To counteract this tendency, it is good to work with the end in mind. It helps to always ask good questions. For example, when we ask for an evaluation, it is helpful to write an evaluation brief. This is a short write up outlining what the person drafting the evaluation or proposal needs to cover. In the case of calling for a tender for a service, this would ensure that the final tender proposals will be of better quality. When requesting updates on cases, it is helpful to use specific questions which may include asking the respondent to provide a professional assessment or evaluation at that point in time. Such efforts and clarity will increase the chances of having all the information that is needed to make a decision.

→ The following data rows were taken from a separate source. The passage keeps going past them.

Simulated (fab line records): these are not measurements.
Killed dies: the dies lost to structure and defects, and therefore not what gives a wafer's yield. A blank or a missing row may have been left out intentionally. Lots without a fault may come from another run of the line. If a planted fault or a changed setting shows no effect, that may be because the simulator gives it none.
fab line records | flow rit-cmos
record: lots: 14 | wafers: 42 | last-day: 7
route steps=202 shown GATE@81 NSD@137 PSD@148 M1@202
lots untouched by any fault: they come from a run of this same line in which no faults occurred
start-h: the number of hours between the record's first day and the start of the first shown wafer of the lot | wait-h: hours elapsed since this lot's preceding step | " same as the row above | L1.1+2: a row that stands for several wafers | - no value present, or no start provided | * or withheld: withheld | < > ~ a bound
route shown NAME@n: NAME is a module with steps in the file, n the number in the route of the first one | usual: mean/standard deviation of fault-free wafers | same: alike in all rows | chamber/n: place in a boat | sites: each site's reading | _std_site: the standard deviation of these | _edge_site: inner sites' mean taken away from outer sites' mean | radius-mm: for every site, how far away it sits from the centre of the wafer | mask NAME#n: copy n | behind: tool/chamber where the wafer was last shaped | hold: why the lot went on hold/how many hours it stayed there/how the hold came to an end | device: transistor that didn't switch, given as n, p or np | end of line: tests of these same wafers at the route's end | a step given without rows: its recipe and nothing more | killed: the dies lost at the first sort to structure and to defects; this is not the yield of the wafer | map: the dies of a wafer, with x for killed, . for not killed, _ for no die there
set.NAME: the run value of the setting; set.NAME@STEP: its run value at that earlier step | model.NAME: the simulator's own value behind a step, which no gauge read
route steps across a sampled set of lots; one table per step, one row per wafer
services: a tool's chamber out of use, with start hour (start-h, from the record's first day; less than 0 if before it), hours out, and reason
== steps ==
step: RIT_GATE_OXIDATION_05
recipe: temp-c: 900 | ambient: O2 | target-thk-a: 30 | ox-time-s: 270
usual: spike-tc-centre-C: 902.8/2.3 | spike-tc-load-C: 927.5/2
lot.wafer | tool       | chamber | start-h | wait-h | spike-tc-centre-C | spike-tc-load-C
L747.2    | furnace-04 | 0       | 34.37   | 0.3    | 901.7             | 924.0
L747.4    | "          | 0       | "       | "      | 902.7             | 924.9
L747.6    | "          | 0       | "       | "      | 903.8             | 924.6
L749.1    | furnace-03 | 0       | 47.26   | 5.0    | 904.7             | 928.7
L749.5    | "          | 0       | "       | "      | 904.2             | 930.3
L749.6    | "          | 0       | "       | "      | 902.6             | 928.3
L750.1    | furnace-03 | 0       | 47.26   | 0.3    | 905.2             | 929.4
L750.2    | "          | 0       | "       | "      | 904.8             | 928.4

Before writing the brief such as an evaluation brief, you should think through the following points:
Who will do the work? In the case of a large piece of work, do you want some parts of it to be done internally or by several parties or persons? Even mulling through this step will mean thinking about capability and capacity both internally and externally. It is also useful to show supporting materials or existing materials and relevant websites that the drafter can refer to. Nothing like having websites as references to discuss what the eventual product, output or outcome might look like. There are limitations to how words alone can do the job of communicating so these sites will be useful. In today’s context, these are examples and options that can serve as starting points for discussion.
What will the focus of the evaluation be? For example, will it focus on the whole program or just parts of the service? What is the purpose of the evaluation? Is it to help strategic planning or to obtain more funding?
What are the evaluation questions? What are the outcomes that we want to find out and who are we finding these outcomes for? This latter part can mean that there may be different outcomes for different individuals or parties. How will the evaluation be used? For example, will it be used to help you develop and improve a service, or to demonstrate accountability to funders, or both?
Such are the kinds of questions to consider before rushing into a piece of work or submission. We have all heard this, “now that is a good question.”
Who will read and use the evaluation report? How do we expect data to be collected or the report to be written? And who are the key stakeholders the drafter of the proposal should speak to? In today’s context this is always termed as who to consult. Who is consulted will shape the thinking of the drafter and the outcome of the final proposal and hence this should not be rushed through. Efforts should be made to ensure that the shortlist of those consulted helps to sharpen the thinking and bring in-depth focus to the evaluation report.
Besides good questions, there are often situations where an agency, a service or a program is required to show evidence that it has exercised a standard of care. For example, a report may require evidence that a program is providing the appropriate care, appropriate reason and appropriate plan for the right client. Appropriate here would mean safe, ethical and effective care.
So how would we show evidence of this requirement? These could be ways of doing this – (i) Show relevant procedure documents, policy documents and training materials; (ii) Provide a sample of the actual documentation; (iii) Describe or explain the process of how an assessment is made and the follow up actions.
What should the documentation show? It should show that there is proper assessment, a plan that is followed and reviewed, and the evaluation of interventions and outcomes. Assessment and evaluation must be made by persons with the appropriate knowledge, skill and judgment.
Each requirement or cluster of requirements will aim to confirm one key domain in the standard of care or a key concern such as safeguarding the dignity of the person. It is important to explain the understanding behind a particular practice and how the practice complies with the standard of care.
Evidence should also show the interrelationships that support the clients. Documentation should demonstrate (i) communication and respect for the clients; (ii) accountability of staff and the program and (iii) attention to the care, safety and welfare of the clients.
Documentation is used to communicate among those involved in the care of the client. It establishes the facts and circumstances related to the care given and assists in the recall of details in a specific situation. As such, documentation should be clear, concise, factual, objective, timely and legible.
Integral to due diligence is decision making by the appropriate level of authority or professional practice. By this we mean that an appropriate person is assigned specific levels of decisions and based on a set of professional principles that are documented.
Good practice begins with taking time to ask good questions. It continues with documenting the planning, implementation and decision making process. Safe practice is about being professionally and ethically accountable and delivering services to clients right to the last mile.